8 Things Women With Sisters Understand Especially Well

UNITED STATES - OCTOBER 06:  SISTER, SISTER - Gallery - Season One - 10/6/1993, Separated at birth, twin girls Tia and Tamera
UNITED STATES - OCTOBER 06: SISTER, SISTER - Gallery - Season One - 10/6/1993, Separated at birth, twin girls Tia and Tamera (Tia, left, and Tamera Mowry), unexpectedly encounter each other in a clothing store and conspire to run away together to Minneapolis-St. Paul, the ' twin cities'. The plan is discovered by their adoptive parents, who agree to share Ray's house despite their strong mutual dislike. , (Photo by ABC Photo Archives/ABC via Getty Images)
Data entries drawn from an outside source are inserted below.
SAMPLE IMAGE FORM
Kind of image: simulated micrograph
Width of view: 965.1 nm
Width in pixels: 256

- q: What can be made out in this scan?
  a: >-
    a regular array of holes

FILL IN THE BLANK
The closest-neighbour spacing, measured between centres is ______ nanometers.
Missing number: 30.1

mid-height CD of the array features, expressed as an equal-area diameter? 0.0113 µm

"If you don't understand how a woman can both love her sister and want to wring her neck at the same time, you were probably an only child." -- Linda Sunshine

Every woman with a sister will agree that there's nothing quite like your relationship with her. My own sister and I are only 23 months apart in age, but have always been incredibly different. Despite some dark days during our adolescence, we get along wonderfully now that we're both adults-- and living 500 miles away from each other. Growing up with a sister shaped me in immeasurable ways, and I know that I'm far from alone in feeling that.

We asked our Facebook and Twitter followers what they learned from having sisters that they may not have otherwise. Here are eight things that women with sisters understand especially well:

1. How to forgive and forget incredibly quickly. One moment you're screaming at each other, the next you're asking to borrow that dress she bought last week. Outrageous fights can blow over in minutes -- something that's rarely easy with anyone else.

2. What it's like to have an incredible ally. As Twitter user Nina Licastro put it, "women with sisters have an ally for life, even when fighting amongst themselves." There's also the unspoken rule that no matter how much you complain about your own sister, no one else can say a word against her in your presence.

3. How it feels to have a completely honest critic. More often than not, your sister is that person in life who tells you when you're wrong, poorly dressed, being rude or when something you're complaining about is actually your own fault. Facebook commenter Peshka Calloway said: "My sisters are the most honest judges, and friends have never compared to what my sisters give me."

4. It's important to have your own things -- and your own space. This is especially true for sisters who are close in age and/or the same size. It's great to be able to share clothes, accessories and makeup, but the assumption that everything is communal gets exhausting. Twitter user Julia Hurley describes sister-sharing as "awesome and frustrating." Working out which items are off-limits, establishing boundaries, and carving out time alone are skills that women with sisters develop extremely well.

5. How to establish your own identity. This is particularly true if your sister is loud, bossy or requires a lot of attention. After Nora Ephron's death in 2013, her sister Delia told NPR:

By the time Nora and I began collaborating I had established an identity, but I absolutely knew that I had to keep writing books because I knew I could get sucked right into hers, that it was never easy. ... It's like having a sister who knew everything she wanted to do from the second she was around and it was such an overwhelming sister to have.

6. How to ask for -- and offer -- advice. Learning from your siblings' mistakes and drawing from your experiences to guide them is beneficial whether you have brothers or sisters, but there's just something about that sisterly bond. Facebook user Amilyn Lina commented: "I'm the little sister. I've always got someone who has 'been there, done that' first to give me advice."

7. How to wear many different hats in your relationships. We think Facebook commenter La'Theresa Kurtz put it well: "Evolving from living baby doll, to guinea pig, to hair/makeup/wardrobe crash test dummy, to patsy, to ally, to confidant, to best friend is something only those growing up with big sisters could understand."

8. That competition isn't just for boys. This also goes for anyone who attended an all-girls school. Growing up with just sisters reinforces what every girl should know -- that no activities, sports or traits are solely "guy things."